New listings have dropped in every region of the city since September last year, Domain data shows, but the biggest falls are in the outer, more affordable areas of Melbourne.
In the outer east, new listings are down by 20.5 per cent compared to last year.
In the north-east, new listings fell by 17.3 per cent, and in the south-east they fell 17.1 per cent.
Buyers in the outer east and south-east have less choice than they did in the last property downturn, but the picture is mixed. In the inner city, there are 32.7 per cent more offerings than in September 2018, and the inner south is up 21.4 per cent.
This spring rising interest rates, including the 0.25 per cent increase on Tuesday, and falling house prices have spooked sellers.

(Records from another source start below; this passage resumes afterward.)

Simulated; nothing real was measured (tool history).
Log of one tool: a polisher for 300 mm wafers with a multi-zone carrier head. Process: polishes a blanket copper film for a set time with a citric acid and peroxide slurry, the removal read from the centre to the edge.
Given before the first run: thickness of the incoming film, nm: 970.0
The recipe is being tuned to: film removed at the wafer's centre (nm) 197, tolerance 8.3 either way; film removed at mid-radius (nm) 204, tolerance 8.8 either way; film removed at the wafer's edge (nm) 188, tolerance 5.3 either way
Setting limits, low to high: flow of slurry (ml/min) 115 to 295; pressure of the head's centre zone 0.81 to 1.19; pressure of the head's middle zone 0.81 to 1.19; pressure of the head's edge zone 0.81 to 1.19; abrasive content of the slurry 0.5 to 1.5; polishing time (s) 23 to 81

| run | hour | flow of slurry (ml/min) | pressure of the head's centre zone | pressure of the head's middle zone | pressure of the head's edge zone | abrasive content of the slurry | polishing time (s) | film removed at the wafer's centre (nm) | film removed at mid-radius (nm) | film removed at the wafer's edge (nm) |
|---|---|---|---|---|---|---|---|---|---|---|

Owners who had planned to list their homes for sale in spring, usually one of the busiest times of year, are now holding back.
KR Peters Real Estate Wantirna director Peter Nicolls said he believed the spring market would start late, as sellers’ confidence took a hit from falling house prices.
“There is a shortage of stock out there – a big shortage of stock,” Nicolls said. “But because there is a limit on what’s being offered, there is a possibility of more competition for those properties [from buyers].”
Though many home hunters were nervous about coming interest rate rises, some were still in the market bargain hunting, particularly upsizers buying a better home for less than they had planned, Nicolls said.
It’s good news for vendors like Kate Jermyn and her husband Travis Pipe. The couple is selling their three-bedroom Reservoir home in the hopes of buying a larger one further from the city.
They were keen to move somewhere with more trees and a country feel.
Jermyn, who returned to work as a nurse’s assistant after the birth of daughter Bodhi, said she and her husband had been watching the market as it shifted gears but were not phased about falling prices.
“There’s never a right time to sell, but given we are upsizing, with the prices where they are at, it’s a good time for that,” Jermyn said. “I’ve seen that houses have been passing in at auction more, but I’m quietly confident our place will sell because it has period charm, and it is renovated.
“Even if it’s on the market a little longer, they [properties] do move eventually,” she said.
Jellis Craig Reservoir partner Anthony Lapadula, who is selling the couple’s house, said there had been fewer new listings since the market boom last year.
Opportunistic vendors, who were selling to cash in, were no longer in his local market, he said, and those listing good quality, larger family homes were also holding back.
“The heat has definitely come out of the market, it’s definitely softened,” Lapadula said. “There is demand there, but buyer confidence has also come back a bit.”
ANZ senior economist Felicity Emmett said home buyers could expect new listing numbers to continue to fall, as buyers’ borrowing power is squeezed by more interest rate rises – a similar trend to past downturns.
ANZ forecasts house prices to fall more than 11 per cent this year and 6 per cent next year in Melbourne, with interest rates predicted to keep rising until next year before some relief for buyers and sellers alike.
“If prices continue to fall, as we expect, vendors will see what they perceive as a loss if they sell,” Emmett said. “If the next door neighbours sell for $1 million then they’ll feel the pain of taking $900,000 … It will weigh on listings in the year ahead.”